I'm interested in learning one of these two tools. What would you recommend? Are there any good books or training program that is not too expensive? (knowing that I don't have any of these two software)

Thanks in advance for your help.

Hi Sandro,

I stumbled across this today and just joined Analytic Bridge, so apologies for the late reply.

I'm making some big leaps of logic and assuming you want to learn these tools to get a job :)

Of course, being ex-SPSS (I was the Clementine tech expert at SPSS) and a for a few years a heavy user of Clementine in industry I suppose my response should be a simple 'Clementine', but to be honest i think employers demanding specific toolset experience is naive and foolish.

So, can I be a pain-in-the-arse and say "neither" ?

I work in a telco, doing typical customer analytics (churn, cross-sell, SNA, profiling etc), so my comments are from that industry point of view :)
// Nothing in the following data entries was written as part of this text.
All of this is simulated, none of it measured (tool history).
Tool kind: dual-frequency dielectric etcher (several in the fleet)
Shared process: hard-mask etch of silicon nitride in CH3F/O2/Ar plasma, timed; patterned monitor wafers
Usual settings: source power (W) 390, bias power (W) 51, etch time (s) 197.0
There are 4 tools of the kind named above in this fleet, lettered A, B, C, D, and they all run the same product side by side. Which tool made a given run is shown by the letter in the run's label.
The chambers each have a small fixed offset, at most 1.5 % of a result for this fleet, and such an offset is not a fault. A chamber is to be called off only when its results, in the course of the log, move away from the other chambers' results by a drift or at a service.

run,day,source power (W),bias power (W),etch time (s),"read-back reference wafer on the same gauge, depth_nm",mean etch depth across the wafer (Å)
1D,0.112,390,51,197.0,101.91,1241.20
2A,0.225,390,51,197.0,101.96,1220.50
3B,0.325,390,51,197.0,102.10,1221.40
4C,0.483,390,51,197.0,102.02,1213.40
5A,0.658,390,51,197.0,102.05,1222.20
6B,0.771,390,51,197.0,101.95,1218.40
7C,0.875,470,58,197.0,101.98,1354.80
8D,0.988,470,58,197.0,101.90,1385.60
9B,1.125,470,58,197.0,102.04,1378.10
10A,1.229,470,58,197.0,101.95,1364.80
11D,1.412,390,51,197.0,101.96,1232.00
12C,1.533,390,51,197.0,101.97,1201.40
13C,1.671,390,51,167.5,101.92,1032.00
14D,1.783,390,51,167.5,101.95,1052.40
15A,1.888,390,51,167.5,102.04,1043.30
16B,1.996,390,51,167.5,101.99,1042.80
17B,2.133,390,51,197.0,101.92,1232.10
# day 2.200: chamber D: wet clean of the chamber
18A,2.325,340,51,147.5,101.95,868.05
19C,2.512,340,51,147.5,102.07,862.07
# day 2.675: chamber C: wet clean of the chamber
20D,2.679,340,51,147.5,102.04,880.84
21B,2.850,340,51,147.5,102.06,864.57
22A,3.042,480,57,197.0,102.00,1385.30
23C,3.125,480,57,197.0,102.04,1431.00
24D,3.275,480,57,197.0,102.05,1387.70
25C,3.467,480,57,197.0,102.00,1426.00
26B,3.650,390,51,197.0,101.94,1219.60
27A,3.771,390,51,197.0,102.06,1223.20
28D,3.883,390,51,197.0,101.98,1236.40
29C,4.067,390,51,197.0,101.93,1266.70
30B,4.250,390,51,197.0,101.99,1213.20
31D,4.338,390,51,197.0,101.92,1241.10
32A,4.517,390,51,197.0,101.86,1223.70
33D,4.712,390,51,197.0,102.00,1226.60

Having any data mining tool set skill is a bonus, but what I look for in a graduate or experienced analyst is a varied background and good skills in a few principal areas;
- basic stats (sampling method, outlier detection and handling etc).
- databases and SQL (awareness of how to process terabyte size data sources).
- can clearly communicate and describe/illustrate complex analysis to dummys (and never use words like 't-test' or 'eta value' unless asked :).
- can use the words "yes" and "no" to authority figures (the "no" is the important one)

It is surprising how many people claiming to be data miners have this outward appearance of a socially mal-adjusted equation quoting nerd with no ability to project manage or prioritise. In the past I've rejected analysts with 10+ years experience in favour of graduates simply because of presentation skills and ability to communicate.

In my dept we use Clementine, but we have other areas of the company that use SAS (risk for example). These toolset are designed to be easy to learn, and most companies are prepared to train you.

Ok, here's the 'against SAS' viewpoint :) The hard fact is that organisations that invest heavily in SAS typically have SAS data sets and don't as often use the data warehouse for analytics. The SAS datasets may be of a fixed format and summarised a specific way (less likely to be flexible). This is changing (SAS are working hard to get data warehouse integration), but when I ask my peers with a SAS solution they often describe an inflexible set-up involving extracting data out of the data warehouse and ETL'd into SAS files that has been established for years (but works well for them).

Conversely SPSS Clementine is designed to work with the existing data warehouse (to be honest it can't work effectively without one). Since SPSS is established in this course of development, Clementine has been leading concepts such as in-database processing and in-database mining for a few years now. Data mining and processing is converted automatically and transparently into SQL (including scoring models like CART, C5, Neural nets etc) and processed on the data warehouse. The ability to represent an entire data mining project as SQL allows for billions of rows of data to be analysed in highly efficient data warehouses.

These skillsets are not easy to learn unless you are already in the job, but realisation of the problem is halfway to solving it.

Hope my ramblings help...

You are correct: SAS shops will always use SAS datasets as part of the solution. However, if you choose, you CAN work directly from the datawarehouse. But does that make sense? Remember, data is often changing within the warehouse itself and that is the main reason to perform an extract of the data to SAS datasets. That way you are guaranteed to get the same results of an analysis from one day to the next.

Another reason to do an ETL of the data is this: Variables kept on the warehouse are usually not predictive by themselves in their native form, and it takes many transformations or combinations of variables before one can even start to do a data analysis. By this I mean things like additional data cleaning, log transforms, and imputing missing values. These transforms can be performed via the mining tool, whether it be Clementine or Enterprise miner, but it is often easier and MORE flexible just to keep them on SAS datasets. It also saves much processing time, especially if you are dealing with terabytes of data. Many of the best data miners do it this way, and it doesn't matter which tools you are using, SPSS or SAS.

Thanks Tim and Ralph for all these details. I'm now using R since my company is quite small and doesn't want to invest money in big data mining tools. However, I'm looking forward to learning and using Enterprise miner and/or Clementine.

I would like to know more about what and how exactly the data mining tools work, since it will be helpful for my research. Can you please help

How did you get the SAS EM software?
Yes, very good question, Bala Ali! SAS licenses are expensive, even for BASE SAS. I used SAS Enterprise Guide 4.1 at my most recent contracting stint with a large American managed care company. However, the cost of Enterprise Miner was significant enough that even this profitable, well-established insurer required a very solid justification and many signature before going forward with EM. .... (I just re-read the thread and don't see any reference to any actual use of the application, only documentation for EM, and a SAS EM 5.1 pdf file, which surely must be a doc, not software....?)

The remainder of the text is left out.